I feel like a crazy stalker but I manage to play it cool in front of him and just tell myself all I want from him is a friendship and I just enjoy the attention he gives me.
He's extremely attractive and all the women have a crush on him at work. He even his a girlfriend at work but he chooses me to talk to constantly over her which I find odd. He's always running over to me at work to tell me something about his day and he doesn't have any other female friends at work besides me so I guess it makes me feel special but someone so attractive thinks highly of me.
he's also super rich and super humble about it too, he has a really cool life outside of work and I guess that's why people find him attractive too.
But I have a amazing boyfriend who I love very much and I feel like the worse person in world for liking this guy. He knows I have a crush on him but not to the extend that I do now before we used to just joke about it.
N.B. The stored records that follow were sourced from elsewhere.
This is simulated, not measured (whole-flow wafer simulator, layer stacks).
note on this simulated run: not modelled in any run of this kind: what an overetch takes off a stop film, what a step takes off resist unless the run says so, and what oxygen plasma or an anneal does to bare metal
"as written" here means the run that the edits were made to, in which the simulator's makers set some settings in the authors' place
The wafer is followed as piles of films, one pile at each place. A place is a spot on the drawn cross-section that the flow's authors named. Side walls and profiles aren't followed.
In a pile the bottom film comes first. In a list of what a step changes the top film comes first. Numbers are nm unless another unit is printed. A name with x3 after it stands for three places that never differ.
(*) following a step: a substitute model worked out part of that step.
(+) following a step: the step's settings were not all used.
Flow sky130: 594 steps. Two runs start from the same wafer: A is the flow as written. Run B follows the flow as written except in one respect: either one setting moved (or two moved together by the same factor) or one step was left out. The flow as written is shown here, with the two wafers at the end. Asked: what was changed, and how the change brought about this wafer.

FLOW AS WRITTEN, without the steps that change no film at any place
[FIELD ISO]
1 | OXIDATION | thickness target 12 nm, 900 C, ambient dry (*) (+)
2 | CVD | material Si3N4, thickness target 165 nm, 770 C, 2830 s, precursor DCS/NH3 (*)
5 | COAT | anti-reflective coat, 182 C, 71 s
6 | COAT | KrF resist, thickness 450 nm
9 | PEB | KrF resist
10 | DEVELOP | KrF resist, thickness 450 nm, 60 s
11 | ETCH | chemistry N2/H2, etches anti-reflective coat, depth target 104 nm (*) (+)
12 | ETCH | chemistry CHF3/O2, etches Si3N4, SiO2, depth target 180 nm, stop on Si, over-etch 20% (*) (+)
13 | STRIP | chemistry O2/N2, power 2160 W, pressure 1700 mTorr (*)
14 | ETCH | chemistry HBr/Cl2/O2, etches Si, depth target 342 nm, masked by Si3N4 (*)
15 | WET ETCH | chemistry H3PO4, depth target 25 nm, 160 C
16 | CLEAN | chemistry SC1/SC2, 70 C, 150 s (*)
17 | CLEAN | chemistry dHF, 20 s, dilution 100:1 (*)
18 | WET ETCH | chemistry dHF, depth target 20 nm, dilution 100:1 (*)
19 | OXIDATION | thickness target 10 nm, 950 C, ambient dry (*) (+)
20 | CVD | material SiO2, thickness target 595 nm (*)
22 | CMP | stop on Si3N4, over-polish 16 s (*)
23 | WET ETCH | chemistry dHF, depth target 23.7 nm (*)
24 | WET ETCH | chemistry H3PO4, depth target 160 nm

Me and my boyfriend have been together for 3 years and in that time I've only had eyes for him since now. I never found anyone else attractive but him before I met this guy.
I'm definitely not going to cheat or leave my boyfriend at all he's too good to me and sometimes I feel I don't deserve him. He treats me like a princess and he still manages to be a carer for his vulnerable family members and run a business and charity.
It's just 3 years isn't the same as the relationship was when we first started dating. Now we're to tired for sex and barley have it and were just like a married old couple.